For the judgery, I say that Paula will make David Cook sing "Born To Be Wild," because she is a gaywad; Simon will make Syesha sing "Unchained Melody," because his favorite things in the world besides Ryan Seacrest are that song and black chicks; and Randy will make David Archuleta sing "Girl, You'll Be A Woman Soon." To. His. Nuts.
And finally, their personal choices will be: Syesha Mercado, "Love Is A Many-Splendored Thing," because she still doesn't know why she is here; David Archuleta, "Candle In The Wind," because Elton John never wrote a song about Martin Luther King, Jr., ice cream treats, or Gandhi; and David Cook, "Closer." And this will cause a riot and the Kodak Theater will be destroyed in a panty-throwing free-for-all by slavering Cookie Monsters, and Simon will carry Ryan out of the burning building in his arms.
David Archuleta's Mayor is even more of a cartoon than David himself is, with crazy There Will Be Mustache and a bright paneled shirt. He reveals that Paula was Archuleta's judge, and chose "And So It Goes" by Billy Joel. She also signs the letter "Forever Your Girl," see, and then talks at length about how she's cooler than Madonna. She says she chose the song for its beauty and difficulty, and because she wants to "exploit" the beautiful timbre of his voice. There is not a part of David Archuleta that hasn't already been exploited to hell and back, but you're free to keep looking. Some mistakes were built to last.
Billy Joel's one of those where I don't know the song until the second bar of the song. Or sometimes not. WTF is this? "In every heart there is a room, a sanctuary..." I think this is actually a Doctor Who recap and not a song. It sure is slow enough to seem like it takes forever. He does all of his wheezy lovely singing and it refuses to kick in, and then refuses to kick in some more. Is this is a Disney artifact? Did Billy Joel write the single for Lion King VIII: Simba Dies Peacefully In His Sleep After A Long & Happy Life, Surrounded By His Loved Ones? Because that's what I am thinking of. No wait, it's the strings throwing me off. You can hear the Billy Joelness of it in the piano. I do not care for this song but it is very romantic, and David Archuleta is very David Archuleta. He's darling. It's fine. He licks his lips aggressively at the end, so... take that, haters?
Randy says it was a "dope" choice, and almost wishes that DA was playing the piano. That would have made it better, agreed. DA is additionally "in the zone" and "in it to win it," "baby." Paula calls him a "storyteller," and loved it. Simon thought it was "very good" but lacking in surprise, also predictable, and whatever. Simon doesn't care any more about DA than anybody I've met in my lifetime. I know they're out there, but we don't run in the same circles. Not to say that David Archuleta fans run around in circles. Well, although Paula is one.
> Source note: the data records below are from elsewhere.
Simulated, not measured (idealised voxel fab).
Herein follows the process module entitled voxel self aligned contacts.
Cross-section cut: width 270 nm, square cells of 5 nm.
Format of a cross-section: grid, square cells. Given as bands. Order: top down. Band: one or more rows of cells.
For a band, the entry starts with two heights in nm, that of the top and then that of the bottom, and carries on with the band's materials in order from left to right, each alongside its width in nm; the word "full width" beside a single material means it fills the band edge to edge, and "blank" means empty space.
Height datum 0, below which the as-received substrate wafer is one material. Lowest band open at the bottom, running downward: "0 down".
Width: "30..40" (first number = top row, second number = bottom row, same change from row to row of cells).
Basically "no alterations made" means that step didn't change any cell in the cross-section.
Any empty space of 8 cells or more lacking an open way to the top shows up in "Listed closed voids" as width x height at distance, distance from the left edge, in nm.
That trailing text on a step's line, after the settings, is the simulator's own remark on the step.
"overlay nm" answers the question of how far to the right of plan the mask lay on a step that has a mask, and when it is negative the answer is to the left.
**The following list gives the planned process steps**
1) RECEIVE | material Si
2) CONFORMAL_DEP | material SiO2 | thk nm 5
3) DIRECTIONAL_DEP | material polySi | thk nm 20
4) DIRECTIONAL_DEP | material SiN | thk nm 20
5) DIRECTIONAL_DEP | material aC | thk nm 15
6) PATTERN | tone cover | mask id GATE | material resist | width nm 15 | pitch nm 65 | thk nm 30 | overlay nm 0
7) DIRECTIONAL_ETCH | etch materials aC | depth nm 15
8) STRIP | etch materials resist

Simon explains that he chose this song because it will make all panties all over the globe explode, and also because he is better than Randy, who served Syesha breakfast for breakfast, while Simon's serving up breakfast for dinner. Also, Simon says that Roberta wrote the song about him, and Ryan gets jealous, and oh, how we laugh.
So... Yep. Don't give in! Distract yourself with his melon-shaped head and his sparse facial hair and his weird smug smirking and knee-bopping. Think about how he always tosses the microphone stand around and struts like James Dean and Freddy Mercury and Mick Jagger had a big stupid pretentious baby! Do not give in to the awesomeness. Do not do it. He is a bastard. He is a terrible boyfriend, you can tell! Do not listen! Do not look! It is almost over! It is not perfect! There is reverb on the last note that is stupid! Think about that!
Randy has loved DC forever and bashes Simon for picking an old sexy song instead of a big rock song, because Randy is the new Paula. Paula points out that while Randy and Simon were being stupid about it, we forgot how great DC is, and she loves the song. Simon correctly calls it one of his best performances to date, and Randy begs for yet fucking more attention, and Simon tells him it was a risk and original, and round one goes to Cook. Ryan says Debbie the Stage Manager -- and Cook's mom -- cried a little bit. And David wishes her a happy Mother's Day, three days after the fact. Because he is a jerk!
: contestant choices. Always the best part, either because it's really good, or because it's really stupid. Which will David Archuleta be? I wonder. He's singing "With You" by Chris Brown. Who I know from The O.C., and that's it. Ryan sends him to the stage and confuses him a little bit because he's gotta address the camera and say what's about to happen right before it's happening. I would always prefer to stay with Ryan, but today that is nearly a spiritual necessity because what's happening on the main stage is some bullshit. "Hey little momma" is a phrase I don't want coming out of DA's little self. Also apparently he agrees, because he fucks up at least one word every single line of the song. He stares creepily into the camera and ... he's not really singing, it's like ... talking and whining at the same time. Tibetan Throat-Whining. And hopping and bouncing a lot, as is his wont.
This is ridiculous! Why won't it end? I did not pay zero dollars to have David Effing Archuleta call me his "boo." He can't even ride the tall rides and he's calling me his boo? His boo is, like, the Cabbage Patch Kid he sleeps with. He calls each silver dollar pancake his boo before he eats it in front of cartoons on Saturday morning. "C'mere, boo. I gotta tell you something. You are delicious, little momma." You know who I miss? A-Fed. He was sort of my boo. He's probably about 30-years-old by now. I picture him raising chickens, on a farm. He drinks late at night on the porch and listens to coyotes. He is nobody's boo. His only boo is the sea, and a ship to sail her by. When he pretended to not be a tiny weak little child, you believed he was not, at least for the duration of the song. This crap is like Tom Cruise in the Outsiders trying to front.